Hong Kong's high-end property market has been drawing a lot of attention this year, with the sector posting some eye-popping gains. From its trough in late 2008, the luxury market is now up 44.5 per cent, according to the brokerage Knight Frank. It is extending a streak of more than a year's worth of consecutive monthly gains.

Wealthy mainland tycoons have been attracted to Hong Kong's luxury property as a safe haven and because it has a certain cachet.

The government is concerned about the over-heated property market and it is keen to prevent too much speculation, and to let the hot air out of any bubble before it can form.

Last month's budget from Financial Secretary John Tsang Chun-wah raised stamp duty on homes worth more than HK$20 million to 4.25 per cent, up from 3.75 per cent.

Buyers at that range also won't be permitted to defer payment.

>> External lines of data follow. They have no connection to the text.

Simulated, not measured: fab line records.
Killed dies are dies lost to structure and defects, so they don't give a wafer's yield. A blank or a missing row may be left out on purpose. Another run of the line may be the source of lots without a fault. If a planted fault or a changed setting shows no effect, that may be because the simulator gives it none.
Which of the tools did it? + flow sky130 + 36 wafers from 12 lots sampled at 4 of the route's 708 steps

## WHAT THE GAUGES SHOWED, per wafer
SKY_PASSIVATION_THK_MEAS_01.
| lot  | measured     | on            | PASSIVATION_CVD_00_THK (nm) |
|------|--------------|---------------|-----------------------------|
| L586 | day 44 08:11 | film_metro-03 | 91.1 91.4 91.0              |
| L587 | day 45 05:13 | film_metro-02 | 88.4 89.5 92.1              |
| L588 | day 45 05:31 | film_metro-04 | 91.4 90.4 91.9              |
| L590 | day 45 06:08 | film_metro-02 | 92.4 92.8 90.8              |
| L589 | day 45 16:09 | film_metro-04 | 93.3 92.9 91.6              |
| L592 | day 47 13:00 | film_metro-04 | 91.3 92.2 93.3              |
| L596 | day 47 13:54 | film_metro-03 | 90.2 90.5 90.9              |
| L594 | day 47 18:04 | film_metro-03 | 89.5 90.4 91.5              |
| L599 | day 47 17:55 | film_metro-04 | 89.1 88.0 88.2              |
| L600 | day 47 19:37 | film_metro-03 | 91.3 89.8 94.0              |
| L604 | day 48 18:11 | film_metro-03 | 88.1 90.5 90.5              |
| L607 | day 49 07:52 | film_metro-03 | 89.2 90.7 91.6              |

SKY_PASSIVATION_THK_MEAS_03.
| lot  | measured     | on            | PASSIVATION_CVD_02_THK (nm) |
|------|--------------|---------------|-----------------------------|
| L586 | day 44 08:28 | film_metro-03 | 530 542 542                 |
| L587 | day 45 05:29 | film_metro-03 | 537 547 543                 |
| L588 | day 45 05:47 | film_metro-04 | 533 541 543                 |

That translates to an extra HK$100,000 for a HK$20 million home, where the buyer will now have to pay HK$850,000 to have the transaction recorded with the government.

Stamp duty must be paid in full and in cash, so it's a direct cost. But most market watchers say it's unlikely to make much difference to luxury buyers who are already putting up at least HK$8 million as a down payment.

'The measure might create a short-term consolidation on the number of sales transactions in the targeted market segment,' says Simon Lo Wing-fai, the director of research and advisory services at Colliers International, in his budget breakdown.

'However, the upward price and volume trend will resume when the market eventually absorbs the increase of stamp duty, and a large number of genuine buyers [will invest] for long-term hold.'

A more significant move occurred in October, when the Hong Kong Monetary Authority cut the maximum amount that a bank could lend on properties worth more than HK$20 million to 60 per cent of the purchase price, down from the 70 per cent that banks are allowed to loan on regular properties.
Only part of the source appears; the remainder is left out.